What type of outdoor breaker/disconnect for two buildings

meteroutdoorservice

I am going to be building a larger garage. I am looking to put a 200amp service in the building. I had the power company come out and check my feeder lines and confirm that I had sufficient service for this. For my plan they say everything is okay on their side. They will be replacing my meter with a new one when I begin this project and with that I have to have a disconnect/breaker under the meter can. They also said that with the meter I can run the 200 amp service in the house and the 200 amp service in the garage off this can.

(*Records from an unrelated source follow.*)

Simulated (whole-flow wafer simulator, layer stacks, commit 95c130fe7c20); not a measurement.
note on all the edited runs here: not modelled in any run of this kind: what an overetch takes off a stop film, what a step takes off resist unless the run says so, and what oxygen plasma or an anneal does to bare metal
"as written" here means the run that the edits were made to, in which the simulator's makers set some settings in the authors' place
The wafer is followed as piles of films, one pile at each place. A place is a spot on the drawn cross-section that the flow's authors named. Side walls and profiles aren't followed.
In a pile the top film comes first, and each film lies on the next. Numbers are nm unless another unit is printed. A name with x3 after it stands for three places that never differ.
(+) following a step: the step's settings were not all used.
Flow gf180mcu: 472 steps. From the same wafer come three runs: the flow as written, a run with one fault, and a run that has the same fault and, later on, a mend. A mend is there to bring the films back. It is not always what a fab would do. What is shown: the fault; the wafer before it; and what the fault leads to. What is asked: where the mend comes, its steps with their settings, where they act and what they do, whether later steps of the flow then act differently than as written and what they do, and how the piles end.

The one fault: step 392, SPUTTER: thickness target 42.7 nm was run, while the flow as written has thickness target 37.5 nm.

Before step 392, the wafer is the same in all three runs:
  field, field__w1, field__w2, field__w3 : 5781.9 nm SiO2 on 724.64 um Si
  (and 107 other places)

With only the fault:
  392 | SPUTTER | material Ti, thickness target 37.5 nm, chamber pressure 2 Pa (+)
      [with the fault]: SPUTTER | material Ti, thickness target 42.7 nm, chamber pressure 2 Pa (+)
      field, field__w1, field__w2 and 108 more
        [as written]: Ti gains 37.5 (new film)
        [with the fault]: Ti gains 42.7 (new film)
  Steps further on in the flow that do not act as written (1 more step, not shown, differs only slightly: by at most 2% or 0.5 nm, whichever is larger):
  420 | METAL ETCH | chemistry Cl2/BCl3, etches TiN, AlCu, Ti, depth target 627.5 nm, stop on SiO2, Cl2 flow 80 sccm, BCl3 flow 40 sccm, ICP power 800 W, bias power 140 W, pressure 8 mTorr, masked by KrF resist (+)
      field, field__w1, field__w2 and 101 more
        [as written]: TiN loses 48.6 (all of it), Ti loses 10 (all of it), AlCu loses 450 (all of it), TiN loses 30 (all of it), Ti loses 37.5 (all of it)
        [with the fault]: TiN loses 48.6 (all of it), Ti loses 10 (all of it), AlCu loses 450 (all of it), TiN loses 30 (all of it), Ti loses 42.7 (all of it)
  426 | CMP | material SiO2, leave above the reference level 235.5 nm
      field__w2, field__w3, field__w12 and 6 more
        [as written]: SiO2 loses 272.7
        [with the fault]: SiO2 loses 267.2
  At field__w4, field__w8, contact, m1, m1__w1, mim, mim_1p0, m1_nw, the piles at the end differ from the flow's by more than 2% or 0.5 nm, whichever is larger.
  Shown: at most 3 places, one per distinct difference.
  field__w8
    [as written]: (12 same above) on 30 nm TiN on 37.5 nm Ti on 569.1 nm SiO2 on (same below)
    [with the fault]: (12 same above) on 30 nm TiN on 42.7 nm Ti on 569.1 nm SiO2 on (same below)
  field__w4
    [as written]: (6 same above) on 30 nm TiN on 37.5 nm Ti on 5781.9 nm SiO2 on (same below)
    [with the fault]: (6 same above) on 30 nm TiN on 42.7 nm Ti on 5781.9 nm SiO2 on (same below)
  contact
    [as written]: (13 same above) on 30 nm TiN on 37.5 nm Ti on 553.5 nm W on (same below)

So what I am trying to figure out (since there were not much help) is what type of disconnect/breaker box can I use below the meter can to feed both buildings? I would prefer to have a breaker set up one for each (house & garage) but not necessary. Main goal is to be able to run 4/0-4/0-4/0-2/0 to both service panels. I dot particularly want to have the meter can, a disconnect, then two other boxes mounted on this pole.

I hope all this makes sense. Any help would be appreciated.

If you have an item/part number that would be amazing. I have a Lowe’s, Home Depot, and Menards close.

Again, thanks for the help.

Best Answer

Well, you didn't say what your service is. Whether it's 320 Class service (400A; 320A continuous) or whether it'll be 200A. Your breaker requirements will be slightly different depending.

But what you're looking for is straightforward enough: It's called a Meter-main. Some of them are simply a meter and a main breaker - in separate compartments so the power company can stick their seal on their side.

Some of them get more sophisticated, and give you a meter, a main breaker and 2-8 breaker spaces on the downline side of the main breaker.

For a Class 320 service, I'm not sure how meter-mains handle it; I've never seen a 400A breaker; they usually provision 400A service by splitting it to two 200A main panels. So sadly, you may wind up with 3 boxes in that case. Think about if you want any power here at this location; if so, look at a meter-main with extra spaces for one of the circuits.

Fork it

If your service is 200A, there is nothing wrong with fitting dual lugs (or splitting with Polaris connectors) and sending full 200A to both house and shop that they effectively share. The split is after the main breaker, of course.

By the way, your wire only has to handle 83% of the breakered value, so only 166A. 4/0 Aluminum will be just fine. (DO NOT use copper for long feeder like this; it's a total waste of money and the lugs on both ends are aluminum, so you'll create a dissimilar metal problem.) What's even sadder is when people spend a fortune on copper, and then chintz out on conduit, ground wires or panel spaces. 2 years later, they're back going "panel is full" and the photo shows they could have fit a much larger panel for $40 more, and they wasted $700 on copper feeder. Talk about false economies!